Water and the Curiosity Landing Site Candidates
Posted by Ken Edgett
28-05-2009 10:09 CDT
NASA announced yesterday that the Mini Cooper-sized Mars Science Laboratory (MSL) rover—with its 2 meters-long (6.6 ft) robotic arm—is now named Curiosity.
Darn. I always have trouble spelling that word. I instinctively type "Curiousity," with a "u" and then get caught by the spell-checker!
MSL is scheduled to launch in the October–December 2011 timeframe. The exact launch period, either in October–November or November–December, will depend, at least in part, on when the Juno spacecraft (headed for Jupiter) gets off the ground during its launch period in August 2011. Both spacecraft are going on Atlas V's from the same launch pad, and it takes a certain number of days to get the next vehicle out to the pad and ready for flight.
Curiousity—nuts! Did it again!—Curiosity will land on Mars sometime in August–September 2012. It carries instruments designed for conducting ten science investigations to examine the geology, geochemistry, and environmental conditions at the rover's landing site.
Where Curiosity lands has been a matter of discussion for several years, as many of you know. There have been three workshops, thus far, for Mars scientists and other interested parties to discuss potential landing sites and narrow the list. As of November 2008, we are down to 4 sites—although, with the launch delay from 2009 to 2011, NASA is holding out the possibility that an exciting new site could emerge from the on-going analysis of Mars orbiter data. Meanwhile, we're down to 4 sites that, so far, look like places that the MSL Entry, Descent, and Landing (EDL) system can handle.
The sites are located at Mawrth Vallis, Eberswalde Crater, Holden Crater, and Gale Crater. Below is a figure and caption which describe where these sites are located; you can also read about the landing site selection process and the basic rationale for these sites in the 2009 Lunar and Planetary Science Conference (LPSC) abstract by Matt Golombek and colleagues: http://www.lpi.usra.edu/meetings/lpsc2009/pdf/1404.pdf.

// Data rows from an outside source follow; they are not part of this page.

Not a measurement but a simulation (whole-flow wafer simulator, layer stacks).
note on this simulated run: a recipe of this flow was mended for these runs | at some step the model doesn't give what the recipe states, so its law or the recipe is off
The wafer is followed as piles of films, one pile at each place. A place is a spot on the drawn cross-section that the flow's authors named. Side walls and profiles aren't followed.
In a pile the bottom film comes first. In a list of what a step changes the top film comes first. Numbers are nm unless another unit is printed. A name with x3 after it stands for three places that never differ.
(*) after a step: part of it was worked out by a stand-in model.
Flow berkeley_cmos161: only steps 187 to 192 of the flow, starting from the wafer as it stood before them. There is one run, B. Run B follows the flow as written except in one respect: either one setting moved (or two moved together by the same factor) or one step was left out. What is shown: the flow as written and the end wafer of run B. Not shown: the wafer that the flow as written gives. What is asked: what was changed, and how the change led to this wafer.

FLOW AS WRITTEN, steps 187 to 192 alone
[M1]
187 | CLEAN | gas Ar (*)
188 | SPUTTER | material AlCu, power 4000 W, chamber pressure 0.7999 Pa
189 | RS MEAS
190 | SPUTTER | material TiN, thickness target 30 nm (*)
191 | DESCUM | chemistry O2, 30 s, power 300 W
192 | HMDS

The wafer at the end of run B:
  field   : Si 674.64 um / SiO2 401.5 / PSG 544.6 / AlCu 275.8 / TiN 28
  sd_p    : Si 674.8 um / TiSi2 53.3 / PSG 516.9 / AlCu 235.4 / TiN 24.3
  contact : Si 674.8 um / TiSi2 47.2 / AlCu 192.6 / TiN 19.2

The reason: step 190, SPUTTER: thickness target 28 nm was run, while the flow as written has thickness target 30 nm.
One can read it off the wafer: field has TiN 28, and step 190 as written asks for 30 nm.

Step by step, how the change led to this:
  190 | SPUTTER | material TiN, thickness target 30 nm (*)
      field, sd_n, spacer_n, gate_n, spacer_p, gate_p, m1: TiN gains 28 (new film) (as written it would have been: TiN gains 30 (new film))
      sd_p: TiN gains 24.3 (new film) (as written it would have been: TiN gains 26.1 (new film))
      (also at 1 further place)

The MSL mission is broadly focused on the subject of "habitability" and placing constraints on whether Mars was habitable by "life as we know it" at some time in the past. From a geological perspective, this means that the conversation has shifted toward the topic of taphonomy—the decay, fossilization, and preservation of fossil evidence of formerly living organisms. (If you have access to the journal, Nature Geoscience, you can read more about this idea of thinking of MSL science in the context of taphonomy in an April 2009 piece by MSL Project Scientist John Grotzinger: "Beyond water on Mars").
Finding fossils on Mars—even microscopic ones—is a huge long-shot. Fossils are hard to find on Earth. Yet our home world has been teeming with life for billions of years. Indeed, most of Earth's rocks—including those formed of sediment deposited in streams, lakes, and oceans—do not have fossils in them.
What we can do with MSL is to try to decipher some of the record of ancient martian environments that are preserved in layered sedimentary rock. Getting a better sense of what Mars was like during its early history, and seeing whether there is any glimmer of hope that some sediments—which are now rock—might have been deposited in the types of environments where organic compounds or fossil evidence of organisms could have been preserved—those are the kinds of things some investigators hope to learn using MSL. The investigation will also look at whether—regardless of the environment in which ancient sediments were deposited—the rocks could have preserved such evidence over the long haul, or whether they have been badly altered by interaction with groundwater or other processes since that time.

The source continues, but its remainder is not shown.